The 2015 Everest season looks set to end prematurely in the aftermath of the 7.8 magnitude earthquake which killed at least 19 climbers on the mountain and over 7,000 people in the wider area affected by the disaster. The Chinese Tibetan Mountaineering Association have announced that the north side of Mt. Everest—as well as all other mountains in Tibet—are closed for the season due to the risk of aftershocks. The Khumbu Icefall route remains in a state of disrepair following the avalanche on 25th April which swept away ladders and ropes fixed by Sherpas.
Further aftershocks and tremors have been felt in the area with more forecasted and there remains a high risk of another earthquake of 6.0 magnitude, meaning that the mountain is still unsafe for climbers.

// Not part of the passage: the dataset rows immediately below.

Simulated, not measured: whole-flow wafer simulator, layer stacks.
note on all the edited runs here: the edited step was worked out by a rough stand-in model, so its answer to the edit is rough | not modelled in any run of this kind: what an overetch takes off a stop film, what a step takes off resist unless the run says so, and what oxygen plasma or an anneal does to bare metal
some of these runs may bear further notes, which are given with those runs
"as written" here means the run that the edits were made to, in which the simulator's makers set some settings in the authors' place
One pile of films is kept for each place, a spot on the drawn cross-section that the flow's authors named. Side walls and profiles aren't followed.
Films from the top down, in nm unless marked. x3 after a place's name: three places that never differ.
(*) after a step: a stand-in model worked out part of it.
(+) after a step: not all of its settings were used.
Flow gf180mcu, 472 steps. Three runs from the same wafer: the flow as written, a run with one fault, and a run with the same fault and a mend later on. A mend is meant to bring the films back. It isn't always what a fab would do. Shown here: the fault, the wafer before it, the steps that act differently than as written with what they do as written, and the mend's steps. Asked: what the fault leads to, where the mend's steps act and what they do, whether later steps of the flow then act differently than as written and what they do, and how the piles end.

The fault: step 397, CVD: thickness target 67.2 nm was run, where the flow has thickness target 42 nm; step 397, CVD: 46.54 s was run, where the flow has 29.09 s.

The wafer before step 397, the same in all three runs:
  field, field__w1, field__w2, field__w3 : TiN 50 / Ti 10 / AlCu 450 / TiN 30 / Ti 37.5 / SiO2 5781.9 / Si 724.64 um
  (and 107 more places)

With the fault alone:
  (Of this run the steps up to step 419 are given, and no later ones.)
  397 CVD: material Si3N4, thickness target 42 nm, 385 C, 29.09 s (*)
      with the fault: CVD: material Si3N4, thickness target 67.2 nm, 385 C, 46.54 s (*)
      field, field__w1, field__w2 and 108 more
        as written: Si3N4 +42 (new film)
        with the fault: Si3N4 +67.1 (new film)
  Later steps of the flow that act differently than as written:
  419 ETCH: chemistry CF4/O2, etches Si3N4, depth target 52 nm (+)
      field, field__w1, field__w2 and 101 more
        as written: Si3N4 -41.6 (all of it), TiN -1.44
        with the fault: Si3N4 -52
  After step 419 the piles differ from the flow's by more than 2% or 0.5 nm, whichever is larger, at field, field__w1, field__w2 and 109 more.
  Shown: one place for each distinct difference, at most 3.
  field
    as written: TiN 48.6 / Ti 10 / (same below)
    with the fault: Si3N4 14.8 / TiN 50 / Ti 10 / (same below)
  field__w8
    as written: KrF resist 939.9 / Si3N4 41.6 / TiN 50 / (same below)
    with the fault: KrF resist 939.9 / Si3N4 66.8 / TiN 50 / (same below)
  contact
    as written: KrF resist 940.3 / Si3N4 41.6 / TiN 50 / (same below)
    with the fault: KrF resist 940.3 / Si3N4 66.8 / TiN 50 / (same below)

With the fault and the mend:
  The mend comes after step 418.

On 29th April, a second avalanche off the West Shoulder of Everest caused further damage to the Khumbu Icefall - the most dangerous section of the South Col route up Everest - upon which Sherpas are reluctant to attempt to re-establish fixed lines due to fears for their safety.
Most climbers have now left Base Camp and abandoned their expeditions. The Nepalese Government has so far refused to officially announce a ban on climbing the mountain, with the complicated situation of permits and loss of revenue perhaps playing a part. 357 climbers were registered to climb on Everest this season, with permits costing up to £46,200 per individual.
For the first time since 1974 - with the north side closed and the icefall destroyed - it looks as though no-one will summit Mt. Everest this year.